I also commented about how improved action contribution support can help the UI scalability story in bug 36968.
Central to the UI scalability problem is that there are various places in the UI where too many "irrelevent" choices are shown. Several of these are listed in the initial comment above: * toolbar / menu actions * preferences pages Perhaps the "abstract task" idea I described in bug 36968 could also be applied to preferences pages to help group preferences or even to hide them. One idea: - Suppose we have an option to display preference pages only for abstract tasks that have been used in a particular session. - Another way would be to have a filtering mechanism that could filter the default list of preferences according to the user's preferred set of tasks.

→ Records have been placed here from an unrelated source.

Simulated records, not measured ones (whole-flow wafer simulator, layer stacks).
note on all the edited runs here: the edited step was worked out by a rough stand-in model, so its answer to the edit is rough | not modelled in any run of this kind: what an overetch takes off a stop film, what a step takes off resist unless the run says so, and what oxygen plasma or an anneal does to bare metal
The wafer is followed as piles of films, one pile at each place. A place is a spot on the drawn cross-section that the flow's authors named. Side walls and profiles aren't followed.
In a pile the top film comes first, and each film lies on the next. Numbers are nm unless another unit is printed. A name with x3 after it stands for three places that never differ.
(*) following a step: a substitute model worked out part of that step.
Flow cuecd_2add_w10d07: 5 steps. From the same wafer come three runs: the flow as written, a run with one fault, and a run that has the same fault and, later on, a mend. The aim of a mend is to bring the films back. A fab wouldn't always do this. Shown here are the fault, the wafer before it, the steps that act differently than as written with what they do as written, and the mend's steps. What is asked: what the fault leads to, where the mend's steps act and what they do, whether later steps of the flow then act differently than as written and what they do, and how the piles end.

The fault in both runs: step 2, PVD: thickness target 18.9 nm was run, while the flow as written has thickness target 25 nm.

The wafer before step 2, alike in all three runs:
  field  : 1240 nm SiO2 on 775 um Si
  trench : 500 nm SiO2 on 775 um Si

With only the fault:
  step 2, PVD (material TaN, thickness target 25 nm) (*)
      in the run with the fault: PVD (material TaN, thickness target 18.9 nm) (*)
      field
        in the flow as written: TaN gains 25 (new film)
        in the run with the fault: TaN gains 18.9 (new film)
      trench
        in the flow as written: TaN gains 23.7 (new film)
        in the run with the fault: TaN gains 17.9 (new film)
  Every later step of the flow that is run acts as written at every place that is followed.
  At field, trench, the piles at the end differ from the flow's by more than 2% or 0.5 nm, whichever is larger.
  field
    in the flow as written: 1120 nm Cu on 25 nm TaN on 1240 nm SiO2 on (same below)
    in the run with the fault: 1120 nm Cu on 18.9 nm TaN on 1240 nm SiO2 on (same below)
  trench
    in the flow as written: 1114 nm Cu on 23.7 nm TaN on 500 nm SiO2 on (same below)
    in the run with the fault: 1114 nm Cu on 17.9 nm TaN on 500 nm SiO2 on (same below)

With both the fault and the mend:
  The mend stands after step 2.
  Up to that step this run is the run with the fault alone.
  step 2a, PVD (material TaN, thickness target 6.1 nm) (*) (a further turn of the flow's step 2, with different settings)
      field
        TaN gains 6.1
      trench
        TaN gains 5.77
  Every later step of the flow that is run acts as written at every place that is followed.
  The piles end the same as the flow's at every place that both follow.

Additional issues relevent to UI scalability can be found in bug 36967 (Enable Eclipse as a Rich-Client Platform).
FYI: A draft proposal for 'Contexts' has been posted to the Platform UI proposals page at: http://dev.eclipse.org/viewcvs/index.cgi/%7Echeckout%7E/platform-ui-home/docs.html. It is expected that contexts will form *part* of the solution to this plan item.
Please also look at coolitem "bloat". For example, in 3.0 M3, "Add CVS Repository" appears by itself in a coolitem. that action should have a way of placing itself after the "New.." dropdown. (Or better yet, it should be a new wizard, but that's another topic). In general, toolitems should be grouped by function, not by which plug-in contributed the action.
Please consider bug 21652 as a bug this bug depends on because it is also a UI scalability problem.
A copy of the posting to platform-ui-dev malinglist to explain why bug 21652 is an UI scalability issue can be found in bug 21652 comment 3: https://bugs.eclipse.org/bugs/show_bug.cgi?id=21652#c3
I find the Workbench->Colors, Workbench->Fonts, and Workbench->KeyBindings preference pages lacking in innovation. These pages are not going to scale well for large application. But, besides scaling, it's unintuitive. If I want to change the colors Internet Explorer uses for web pages, I don't open up the OS control panel and bring up some global list of colors. I go to the localized preference dialog for that application. Fonts, colors, and keybindings should be the same way. Each application (e.g. Java Editor) should show its subset of fonts, colors, and keybindings which apply to it, in the place where the user would most likely expect those settings to be. I am not commenting on the services that are available in the workbench, just on the UI presentation of those services. They should not be directly served up to the user in a single complex UI. The "Syntax" tab on the Java Editor preferences page is a great example of what applications should do. Fonts and keybindings should be done the same way whenever possible. For keybindings, the workbench could provide a reusable preference page which would be scoped to the editor's context. The other pages would probabaly be up to the client to create so that an editor preview could be shown. thanks.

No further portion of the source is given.